Workflow workspace access

While workflow inputs can be freely defined in the CWL definition, and the workflow itself can load and process data however required, including loading it from external sources, the Workflow Runner also provides some advanced functionality to load inputs from various sources more simply, including loading private workspace data that is hosted on the Hub.

The Workflow Runner provides functionality to load STAC Items in an additional STAGEIN step that is run ahead of any workflow steps, whenever a particular input type is used in the workflow. We will discuss this additional functionality later in this page.

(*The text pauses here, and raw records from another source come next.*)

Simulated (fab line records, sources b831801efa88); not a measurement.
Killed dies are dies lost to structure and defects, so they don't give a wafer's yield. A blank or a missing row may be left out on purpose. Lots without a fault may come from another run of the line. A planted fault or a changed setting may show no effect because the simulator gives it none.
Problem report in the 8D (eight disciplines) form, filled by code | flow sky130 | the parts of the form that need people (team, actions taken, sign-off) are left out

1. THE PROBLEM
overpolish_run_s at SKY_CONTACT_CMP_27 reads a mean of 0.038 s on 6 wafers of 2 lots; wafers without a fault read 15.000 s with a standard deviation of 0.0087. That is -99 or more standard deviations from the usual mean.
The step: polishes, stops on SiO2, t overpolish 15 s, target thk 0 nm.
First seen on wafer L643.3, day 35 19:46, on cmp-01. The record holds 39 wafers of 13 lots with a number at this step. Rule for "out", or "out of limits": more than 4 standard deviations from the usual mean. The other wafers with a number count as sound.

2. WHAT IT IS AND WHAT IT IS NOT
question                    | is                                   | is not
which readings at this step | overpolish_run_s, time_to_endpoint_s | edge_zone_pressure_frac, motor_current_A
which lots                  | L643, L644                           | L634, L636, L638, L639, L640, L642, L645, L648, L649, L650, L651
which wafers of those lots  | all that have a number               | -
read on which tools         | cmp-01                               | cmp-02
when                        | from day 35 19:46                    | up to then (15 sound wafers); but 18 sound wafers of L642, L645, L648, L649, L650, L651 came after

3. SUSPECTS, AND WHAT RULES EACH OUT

The simplest example is just to pass in a public URL pointing to a STAC item as a Directory input, the Workflow Runner will call that URL and download the data as a STAC Catalog, provided it is public, ready for processing. This URL can of course be data taken directly from the DataHub Resource Catalog, for example this Sentinel2_ARD item could be used as an input.

However, if you wish to pass in data from your own workspace, for example when trying to process private data, the WR supports passing in data files from both S3 Object Stores and AWS Block Stores.

Workflow Runner Stage In

In order to make sure the STAGEIN step is run for your workflow, you need to define an input with the type set to `Directory`.

inputs:
  stac:
    label: the image to convert as a STAC item
    doc: the image to convert as a STAC item
    type: Directory

This will trigger the STAGEING step to run before your workflow executes, loading and saving the STAC Item locally in it's own STAC catalog.

The simplest example when using the Workflow Runner STAGEIN step is to define the STAC Item via a public URL. An example workflow can be found here. Note, the STAC Item must be available publicly (as JSON), as well as any assets within the item you wish to download for processing.

{
  "inputs": {
    "stac": "https://raw.githubusercontent.com/EOEPCA/convert/refs/heads/main/stac/eoepca-logo.json"
  }
}

In our first example we will pass in a public URL pointing to a STAC item as a Directory input, the Workflow Runner will make a request to that URL and download the data, constructing a new STAC Catalog, ready for processing in your workflow steps. The directory containing this new STAC Catalog will then be passed as an input to your workflow, which can then find and use the Catalog dataset.

stacItemFile="$(cat "${dir}/catalog.json" | jq -r '[.links[] | select(.rel == "item")][0].href')"

This URL can also be for data available publicly on the DataHub, for example this Sentinel2_ARD item could be used as an input in the same way.

However, if you wish to pass in data from your own workspace, for example when trying to process private data in your block or object stores, or in your private catalog within the Resource Catalogue, the Workflow Runner can also make authorized requests to these locations, without any additional user configuration.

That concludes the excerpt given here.